I like the Metro Red Line hope it does actually expand all the way to Santa Monica, as proposed. Los Angeles needs all the positive public transit experiences it can get...
December 29, 2005
My father and I are going to take my cranky and handicapped 91 year-old grandmother June to Tijuana so she can show us where, when she was a teenager, she used to go buy heroin for her uncle Edgar from the Jewish dealer (who also owned one of the biggest stores in town). The plan is we're all going to take the train down to San Diego together, spend the afternoon and evening there, then go to Tijuana the next morning. It should be interesting...
I decided to take the Metro Red Line from North Hollywood to meet my father and grandmother at Union Station.
At the first stop, an African-American man in his mid-late 20s with a CD player sits down on the bench next to me. In his case (a small black and silver hard CD case), he has: CDs, toothpaste, a mini-toothbrush, a large stack of condoms (“my personal hygiene items,” he explains). But what he doesn’t have in the case, it turns out, are extra AA batteries. Which is a problem today.

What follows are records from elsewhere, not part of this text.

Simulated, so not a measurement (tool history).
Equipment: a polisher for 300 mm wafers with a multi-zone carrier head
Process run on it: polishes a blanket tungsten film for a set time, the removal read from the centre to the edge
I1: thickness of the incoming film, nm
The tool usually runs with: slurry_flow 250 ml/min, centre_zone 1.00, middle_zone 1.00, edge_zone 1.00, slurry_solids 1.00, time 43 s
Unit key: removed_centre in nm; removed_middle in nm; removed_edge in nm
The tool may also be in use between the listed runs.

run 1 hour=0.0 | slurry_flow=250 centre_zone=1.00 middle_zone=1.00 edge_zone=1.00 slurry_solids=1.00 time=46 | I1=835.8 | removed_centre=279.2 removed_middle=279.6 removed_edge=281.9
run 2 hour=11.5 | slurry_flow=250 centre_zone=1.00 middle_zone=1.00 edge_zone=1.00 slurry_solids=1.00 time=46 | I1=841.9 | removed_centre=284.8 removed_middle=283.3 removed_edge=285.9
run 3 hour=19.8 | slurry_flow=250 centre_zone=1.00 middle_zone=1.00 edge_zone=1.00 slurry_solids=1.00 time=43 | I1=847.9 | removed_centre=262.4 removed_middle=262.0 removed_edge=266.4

He turns off the now-dead CD player and tells me that he lent the player to one of his housemates and, in a considerate but convoluted scheme, she put in her own cheap AAs so as not to run down his. She even left him 2 additional batteries (“The cheap kind. Not Duracells like I always put in.”) He changed out the first set of batteries on the Orange Line earlier that morning. But the second set just died, right now. And unfortunately, the space in his CD case/wallet where he usually keeps those “extra extra batteries” had been replaced with the personal hygiene items. Which, he said, his voice dipping slightly, meant no more music until he got to work, another subway train then bus away, albeit lots of prospects for safe sex.
But the commute was worth it, he said, even without the batteries. Where he was living now was much nicer than the place he had left. “No gunshots.”
In Hollywood, a young Latino kid with a sweatshirt, trendy low-slung baggy cargo pants, a long beard and shaved head, gets on the train. He’s carrying a hard CD wallet, a CD player and a large, worn bible. He sits down next to me, in the seat adjacent to the now music-less man. Across from him a young white woman is buried in her book.
My neighbor turns to the teenager with the bible and CD player and asks, “What are you listening to?”
“Christian rap.”
“Is that like regular rap?”
“Sort of.”
“Then why not just listen to regular rap? Is it the cuss words?”
The teenager shakes his head. “Even without those words, it’s what the music’s about. It hurts your soul to listen to that stuff. This is more uplifting.”
“Have you ever listened to Israeli rap?” asks the woman, setting aside her book.
“No,” the teenager says.
“Now that’s uplifting,” she says. “The lyrics are great and the beat – it’s mixed with some Arab stuff. It’s amazing.”
The teenager and my neighbor nod.
“Where can I get it?” the teenager asks.
“Maybe at one of those Armenian stores on Santa Monica,” my neighbor suggests.
“I don’t know.” The woman shrugs. “Some friends brought me some from Israel.”
All three start to talk to each other. The woman tells them that she just finished college and is working two jobs: one at Metro (which runs all the subways and buses in the city – my neighbor nods and says, “I thought I recognized you from that. I’ve seen you riding the subway before.”) and the other at the Jewish Journal. She’s hoping to get her first by-line in a couple of weeks.
My neighbor gets off at the same stop as the woman. As they walk across the platform together to catch their next train, they continue their conversation.
The teenager slumps back into his seat, opens up his Bible and resumes reading. I glance over his shoulder and realize he’s scouring the explanatory notes in the margins, running his index finger over the tiny lines of text. So intent, as if trying to absorb the whole page in a glance. Or the whole word in the span of a simple subway car during a typical morning commute.